Artist’ concept of 3D silicon processor chip with optical IO layer featuring on-chip nanophotonic network.  Courtesy IBM.
Artist’ concept of 3D silicon processor chip with optical IO layer featuring on-chip nanophotonic network. Courtesy IBM.

Abstract:
Development of on-chip optical interconnects for future multi-core processors

Silicon Integrated Nanophotonics

Yorktown Heights, NY | Posted on March 6th, 2010

The ultimate goal of this project is to develop a technology for on-chip integration of ultra-compact nanophotonic circuits for manipulating the light signals, similar to the way electrical signals are manipulated in computer chips. Nanoscale silicon photonics circuits are being developed to enable the integration of complete optical systems on a monolithic semiconductor chip that would eventually allow to overcome severe constraints of today's mostly copper I/O interconnects.

The current tendency in high performance computing systems is to increase the parallelism in processing at all levels utilizing multithreads, increasing the number of chips in racks and blades, as well as increasing the number of cores on a chip. The scaling of overall system performance that soon might approach Exaflop/s is, however, out of balance with respect to limited available bandwidth for shuttling ExaBytes of data across the system, between the racks, chips and cores.

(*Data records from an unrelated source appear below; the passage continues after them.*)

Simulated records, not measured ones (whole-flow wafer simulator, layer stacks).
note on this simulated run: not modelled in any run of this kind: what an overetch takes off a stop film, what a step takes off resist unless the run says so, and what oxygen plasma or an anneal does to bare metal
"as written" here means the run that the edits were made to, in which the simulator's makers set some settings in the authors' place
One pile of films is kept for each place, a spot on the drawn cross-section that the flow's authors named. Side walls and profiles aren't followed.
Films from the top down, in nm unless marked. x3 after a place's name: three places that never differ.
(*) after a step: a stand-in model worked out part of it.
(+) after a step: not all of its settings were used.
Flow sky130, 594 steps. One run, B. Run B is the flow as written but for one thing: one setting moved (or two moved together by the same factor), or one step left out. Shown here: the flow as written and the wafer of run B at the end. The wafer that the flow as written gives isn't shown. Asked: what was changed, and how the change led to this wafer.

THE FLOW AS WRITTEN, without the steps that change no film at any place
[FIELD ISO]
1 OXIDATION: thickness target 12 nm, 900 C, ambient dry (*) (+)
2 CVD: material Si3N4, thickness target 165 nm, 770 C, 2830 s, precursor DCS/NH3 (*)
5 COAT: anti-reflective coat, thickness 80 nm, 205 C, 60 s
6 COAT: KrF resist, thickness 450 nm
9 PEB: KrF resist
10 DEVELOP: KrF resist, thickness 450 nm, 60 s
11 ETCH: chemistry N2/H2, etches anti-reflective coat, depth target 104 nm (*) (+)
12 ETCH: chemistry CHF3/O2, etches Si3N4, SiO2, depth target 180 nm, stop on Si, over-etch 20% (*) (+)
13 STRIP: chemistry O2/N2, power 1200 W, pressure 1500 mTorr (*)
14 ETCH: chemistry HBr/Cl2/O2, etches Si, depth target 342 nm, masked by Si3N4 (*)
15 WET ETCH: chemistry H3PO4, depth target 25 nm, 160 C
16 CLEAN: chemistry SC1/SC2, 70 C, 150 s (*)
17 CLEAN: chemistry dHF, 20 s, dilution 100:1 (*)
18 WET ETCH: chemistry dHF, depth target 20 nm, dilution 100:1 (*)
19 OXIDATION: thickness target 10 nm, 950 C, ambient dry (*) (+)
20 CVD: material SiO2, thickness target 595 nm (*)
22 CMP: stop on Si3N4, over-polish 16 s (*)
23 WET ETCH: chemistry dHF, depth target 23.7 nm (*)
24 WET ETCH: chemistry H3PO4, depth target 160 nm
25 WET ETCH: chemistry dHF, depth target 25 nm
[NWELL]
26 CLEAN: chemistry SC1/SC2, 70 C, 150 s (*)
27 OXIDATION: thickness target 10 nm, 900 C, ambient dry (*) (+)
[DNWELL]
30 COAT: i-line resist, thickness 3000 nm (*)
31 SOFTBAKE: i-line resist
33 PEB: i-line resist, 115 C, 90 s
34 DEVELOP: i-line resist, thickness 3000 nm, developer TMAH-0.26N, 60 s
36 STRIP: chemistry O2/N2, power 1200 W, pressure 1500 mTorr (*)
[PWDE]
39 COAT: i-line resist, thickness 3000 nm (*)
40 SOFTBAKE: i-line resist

Optics is destined to be utilized in data centers since optical communications can meet the large bandwidth demands of high-performance computing systems by bringing the immense advantages of high modulation rates and parallelism of wavelength division multiplexing. As it already happened in long-haul communications decades ago when optical fibers replaced copper cables, the copper cables that connect racks in the datacenters are started now to being replaced by optical fibers. Following the same trend optics can become competitive with copper at shorter and shorter distances eventually leading to optical on-board and may be even on-chip communications.

This future 3D-integated chip consists of several layers connected with each other with very dense and small pitch interlayer vias. The lower layer is a processor itself with many hundreds of individual cores. Memory layer (or layers) are bonded on top to provide fast access to local caches. On top of the stack is the Photonic layer with many thousands of individual optical devices (modulators, detectors, switches) as well as analogue electrical circuits (amplifiers, drivers, latches, etc.). The key role of a photonic layer is not only to provide point-to-point broad bandwidth optical link between different cores and/or the off-chip traffic, but also to route this traffic with an array of nanophotonic switches. Hence it is named Intra-chip optical network (ICON).

Silicon photonics offers high density integration of individual optical components on a single chip. Strong light confinement enables dramatic scaling of the device area and allows unprecedented control over optical signals. Silicon nanophotonic devices have immense capacity for low-loss, high-bandwidth data processing. Fabrication of silicon photonics system in the complementary metal-oxide-semiconductor (CMOS)-compatible silicon-on-insulator platform also results in further integration of optical and electrical circuitry. Following the Moore's scaling laws in electronics, dense chip-scale integration of optical components can bring the price and power per a bit of transferred data low enough to enable optical communications in high performance computing systems.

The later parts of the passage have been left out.